I got mine at Woodcraft too, and am disappointed that they sold something that needs fidgeting, but then again, they sell cheap planes, and other sorts of stuff that needs to be fiddled with…

Sounds like you will be happier with the Veritas…


----------



## reggiek (Jun 12, 2009)

It is funny how everyone seems to chase these so called sharpening miracles. Sharpening is not that hard to accomplish? I use some diamond sticks I've had for years….a couple ceramic stones for knives….and a leather strop….with these I sharpen by hand…with the help of small wooden triangles to set up the proper bevel. I sharpen my lathe tools, my plane irons….a couple of marking knives and my carving knives. All of them are razor sharp (I can prove this by how many bandaids I go though in the shop…lol). There really is no best way to sharpen though….all of the methods will get you there…you just need to understand the basics….and thre are many great You Tube videos, web pages and books discussing the basic principles. I was going to do a blog on it but why re-create what is already available?


----------



## b2rtch (Jan 20, 2010)

I have this guide and it works fine for me.


----------



## cabmaker (Sep 16, 2010)

I dont understand why you have such high expectations from woodcraft. On many items there I have seen little diff. from harbor freight. that just happens to be one of them. BTW I have that same jig and after 40 yrs of freehanding I find it very usefull and accurate but does depend on some dextarity skills.


----------



## Routerisstillmyname (Oct 16, 2008)

Had one of these, sent it right back. they don't work with Mortising chisels.


----------



## yrob (May 26, 2008)

I have a nice Veritas MKII jig. However, I recently bought this one for a simple reason. The thick heavy blades of my old antique mortising pigstail chisels do not fit in the Veritas. This is not an issue for this simpler jig. I found that it worked pretty well for that purpose.


----------



## StumpyNubs (Sep 25, 2010)

Hey Slick- are you a Window Cleaner?


----------



## ksSlim (Jun 27, 2010)

Is that the same design that the guys from LN use when doing the sharpening demo?


----------



## retiredandtired (Mar 10, 2011)

I take tooooo many blood thinners to be playing with something that could be used for shaving. I put on a bandaid everywhere I think I might bump durning the day. Bought a chisel the other night and flattened it and sharpened it on sand paper up to 2000 grit, tried it out and had to install 3/4'' bandaid and listen to my wife about bleeding on the dinning table. Think about sueing the sandpaper company for letting me buy something so dangerous.


----------



## PurpLev (May 30, 2008)

ksSlim - that is the exact same one LN uses in their videos.


----------



## roman (Sep 28, 2007)

pends on the stone

soft stones are butchered without a guide

hard stones are far more forgiving

real stone vs fake

picking the right thing for you, I say

blood most often runs red : )


----------



## kjf48197 (Jan 15, 2011)

I have one of the woodcraft guides. I use it to get a good bevel angle on a plane blade that is being refurbished…you know the kind that have been abused for years. after that it is all free hand on several different grits of sandpaper. I don't even bother with using it on my chisels I just can't seem to get them to fit in the thing the right way. Also once things are sharp it only takes a few laps on a fine grit stone to keep them that way.


----------



## slickSqueegie (Oct 8, 2011)

I am glad that many of you are happy with it. I still stick to my guns and say it isn't worth more than two stars.

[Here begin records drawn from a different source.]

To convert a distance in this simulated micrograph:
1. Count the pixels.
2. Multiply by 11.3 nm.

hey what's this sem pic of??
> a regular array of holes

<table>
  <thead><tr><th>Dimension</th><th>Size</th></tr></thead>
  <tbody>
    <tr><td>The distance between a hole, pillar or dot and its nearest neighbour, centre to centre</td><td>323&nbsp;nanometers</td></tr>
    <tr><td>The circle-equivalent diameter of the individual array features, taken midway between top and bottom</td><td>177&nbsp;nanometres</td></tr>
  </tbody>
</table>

StumpyNubs - yes I am a commercial/residential window cleaner.


----------



## StumpyNubs (Sep 25, 2010)

Well small world! I've run a Window Cleaning business in Michigan since I was a teenager! (18 years in the Saginaw/Midland area) I did my high-rise training in Detroit, and I worked for a company there before starting out on my own years ago. We quit doing commercial (except for a few larger accounts) several years back, now we just do residential in the warm weather and sit on our butts six months out of the year. Great money for the time involved!


----------



## JeremyPringle (Aug 17, 2011)

I have one. And I only use it to reset the primary bevel on my plane blades. Other wise I am freehand. But for $13, it does exactly what I require of it.


----------



## 33706 (Mar 5, 2008)

I agree with those who are disappointed with this jig when used on bench chisels. It might not be such a problem if the packaging clearly identified it as a tool for handplane cutters only, but it doesn't. I made my own crude chisel honing jig once, with a piece of 2" angle aluminum and a 1 1/2" fixed caster, with clamping pressure from above rather than by squeezing the sides like this unit does. Worked sorta okay… I wish I could hone freehand!


----------



## maljr1980 (Sep 4, 2011)

i have this, it sucks lol. my chisels have tapered bevels and dont like this jig. make sure u push down on the tip of the blade and then roll, so the back end doesnt wabble and mess up your bevel


----------



## toymike (Nov 17, 2011)

I bought this thing about a month ago, works real good for plane blades, (havent tried chisels) on a surface plate and sanpaper but not on a stone the wheel seems to want to dig a trench in the stone


----------



## Bertha (Jan 10, 2011)

No offense Squeegee, but the Eclipse Jig is my Home Boy.


----------



## DMIHOMECENTER (Mar 5, 2011)

+1 for the cheap but worthy Eclipse style honing jigs.


----------



## Tennessee (Jul 8, 2011)

Bought one years ago. Hated it from the get-go. Never seemed to get the right angle. Now collecting dust in some drawer in my shop…


----------



## Kreegan (Jul 10, 2012)

I have basically this same honing guide. I got mine from Lee Valley, not Woodcraft, but they're the same. I bought it after noticing that it's the jig used by Deneb Puchalski in his sharpening videos for Lie-Nielsen on YouTube. In fact, he has a video of the simple modifications needed to make this guide work a lot better. Check it out:






Rich


----------



## Howie (May 25, 2010)

Basically the reason I gave mine away after buying a Worksharp3000.


----------